It's Raining [ra]Men

Photo Courtesy of Jamie Federico

"This is healing food." I say the same thing every time I eat a hot bowl of ramen.

What can I say? Japan gets it. They know how to eat well, how to prepare simple delicious meals in a way that still feels smart and not at all contrived. 

I cuddle up to a bowl of this goodness, and things just feel better. My stomach is warm, I feel nourished. The beauty about ramen is that it is very much up for interpretation. 

Photo Courtesy of Jamie Federico

Keeping the flavor profile intact with the usual suspects--shallots, garlic, ginger and scallions--I usually make a kitchen-sink variety, meaning that whatever veggies I have on hand get thrown into the mix. 

Photo Courtesy of Jamie Federico

More often than not, things get topped off with a poached egg. 

Dipping plastic in hot water initially sounds like a bad idea, but trust me on this. Crack an egg in plastic wrap, create a little pouch with it, and place in your hot water. 

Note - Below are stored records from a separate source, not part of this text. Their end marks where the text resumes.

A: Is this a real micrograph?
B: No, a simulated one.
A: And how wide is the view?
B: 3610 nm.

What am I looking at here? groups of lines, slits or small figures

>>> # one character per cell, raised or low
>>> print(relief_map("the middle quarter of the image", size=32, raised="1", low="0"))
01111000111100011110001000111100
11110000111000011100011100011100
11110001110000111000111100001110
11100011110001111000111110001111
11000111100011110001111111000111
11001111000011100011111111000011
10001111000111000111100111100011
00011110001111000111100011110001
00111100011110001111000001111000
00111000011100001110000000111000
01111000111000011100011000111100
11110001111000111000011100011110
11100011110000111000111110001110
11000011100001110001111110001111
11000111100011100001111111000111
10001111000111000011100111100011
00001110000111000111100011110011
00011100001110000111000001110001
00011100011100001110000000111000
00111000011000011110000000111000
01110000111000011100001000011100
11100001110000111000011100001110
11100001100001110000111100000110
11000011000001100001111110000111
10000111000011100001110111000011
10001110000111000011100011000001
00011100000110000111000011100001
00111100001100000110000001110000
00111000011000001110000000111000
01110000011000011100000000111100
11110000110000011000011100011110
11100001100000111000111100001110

No more messy poaching in egg white-cloud water. Shout out to the brilliant Chef Carey Yorio for this.

Photo Courtesy of Jamie Federico

While hardboiled is more traditional, the oozy yolk from a poached egg lends an amazing silky texture to the noodles. Think Asian Carbonara.

Photo Courtesy of Jamie Federico

And please, always have Sriracha on hand. I practically wear it in a holster while cooking. And even sometimes when I'm not. 

Your Best Ramen in 5 Steps:

1. Boil and season water, cook noodles. Drain, set aside.

2. In a large pot, saute your aromatics: garlic, shallots, ginger, white parts of scallions or leeks. 
Bump up the heat until you're scared of burning something. Deglaze with a bit of lime juice and soy sauce. Scrape the little crispy bits off the bottom of the pan. 

3. Add the rest of your kitchen-sink vegetables, sauté until cooked through and flavors are well developed. 

4. Add in desired amount of desired stock. I use low-sodium vegetable stock, about 1.5 quarts. If you prefer a soupier dish, add more. 

5. Add your cooked noodles back in, turn off the heat. Dish it, top with desired toppings (chives, Sriracha, eggs, whatever you fancy) and enjoy!

*Note: If you want to get fancy, you can line bowls with seaweed before plating. Good times.

*Another note: This dish is proven to taste better in the rain, on your couch, in your most cuddly clothes, with a good movie on.